Please note that the following document, although believed to be correct at the time of issue, may not represent the current position of the CRA.
Prenez note que ce document, bien qu'exact au moment émis, peut ne pas représenter la position actuelle de l'ARC.
Please note that the following document, although believed to be correct at the time of issue, may not represent the current position of the Department.
Prenez note que ce document, bien qu'exact au moment émis, peut ne pas représenter la position actuelle du ministère.
Principal Issues: Calculation of safe income
Position: Pre-acquisition losses did not reduce the safe income of the corporation acquiring the shares of the loss corporation
Reasons: See below
December 14, 2000
Toronto East Tax Services Office Reorganizations and Tax Avoidance Section International Section
D. Boychuk
(613) 957-2123
Attention: L. Patrick
Section 444-1-4
2000-003403
XXXXXXXXXX - Safe Income Calculation
We are writing further to your memorandum of March 15, 1999 seeking our views on the safe income ("SI") calculation in respect of the shares of the above-noted corporation.1 We initially responded to your queries in our memorandum of June 7, 1999, however, at that time, we advised you that we were currently reviewing the impact on SI of various loss utilization transactions within affiliated groups. We have now completed our review.
The facts are fully set out in our previous memorandum and are not repeated here. All terms defined in our previous memorandum have the same meaning herein.
Analysis
In our view, the SI attributable to the shares of XXXXXXXXXX owned by XXXXXXXXXX was not reduced by the non-capital losses of XXXXXXXXXX. Since the shares of XXXXXXXXXX were acquired for fair market value, the losses were reflected in the adjusted cost base of those shares to XXXXXXXXXX. This is consistent with our position that a loss reduces SI in respect of a corporation's shares at the time it is incurred, not at the time it is deducted.2 In addition, the acquisition only reduced XXXXXXXXXX safe income on hand ("SIOH") by the amount paid to acquire the shares and debt of XXXXXXXXXX XXXXXXXXXX As a result, the SIOH of XXXXXXXXXX immediately before the acquisition of the shares of XXXXXXXXXX by XXXXXXXXXX was not materially affected by the transactions.

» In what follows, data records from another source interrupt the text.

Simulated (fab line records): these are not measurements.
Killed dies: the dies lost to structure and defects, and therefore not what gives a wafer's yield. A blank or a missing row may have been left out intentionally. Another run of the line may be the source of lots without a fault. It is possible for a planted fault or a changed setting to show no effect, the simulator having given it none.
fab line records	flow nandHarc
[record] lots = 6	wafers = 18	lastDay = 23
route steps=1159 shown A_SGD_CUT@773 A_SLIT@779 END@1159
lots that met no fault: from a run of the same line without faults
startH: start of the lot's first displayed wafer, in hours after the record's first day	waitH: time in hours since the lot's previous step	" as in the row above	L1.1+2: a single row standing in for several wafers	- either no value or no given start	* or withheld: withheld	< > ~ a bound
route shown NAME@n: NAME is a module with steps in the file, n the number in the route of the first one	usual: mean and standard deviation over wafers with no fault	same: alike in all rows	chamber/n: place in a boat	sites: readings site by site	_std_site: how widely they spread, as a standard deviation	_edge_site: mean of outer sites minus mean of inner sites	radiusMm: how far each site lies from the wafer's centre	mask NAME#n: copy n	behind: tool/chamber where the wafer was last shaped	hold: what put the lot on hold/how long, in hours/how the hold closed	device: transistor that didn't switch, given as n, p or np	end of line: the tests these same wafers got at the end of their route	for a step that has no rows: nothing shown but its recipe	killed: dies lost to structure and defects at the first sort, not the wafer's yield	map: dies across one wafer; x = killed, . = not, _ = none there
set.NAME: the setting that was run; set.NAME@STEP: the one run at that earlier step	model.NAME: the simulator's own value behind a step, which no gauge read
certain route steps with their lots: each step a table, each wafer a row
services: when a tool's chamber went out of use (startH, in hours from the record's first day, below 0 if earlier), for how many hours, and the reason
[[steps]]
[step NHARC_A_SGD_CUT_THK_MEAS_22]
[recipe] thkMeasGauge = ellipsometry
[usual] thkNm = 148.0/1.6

In the circumstances, we do not believe the result is inappropriate. The sale of shares of a loss corporation within a corporate group may have the effect of increasing the consolidated SI in the group. However, such transactions should not result in an increase in consolidated SIOH.
The following example more fully illustrates the calculation of SI and SIOH in affiliated group transactions:
Assume that Parentco has two wholly-owned subsidiaries, Subco1 and Subco2. Subco1 owns all of the shares of Opco which it acquired for $100. Since the acquisition, Opco incurred non-capital losses of $100 (the "Losses"). The net fair market value of Opco's assets (other than its tax losses) is nil. The adjusted cost base of the shares of Opco to Subco1 is $100 and the adjusted cost base of the shares of Subco1 to Parentco is also $100.
The shares of Subco2 held by Parentco have an inherent capital gain of $100. The gain is attributable to $100 of SI in Subco2, all of which is on hand.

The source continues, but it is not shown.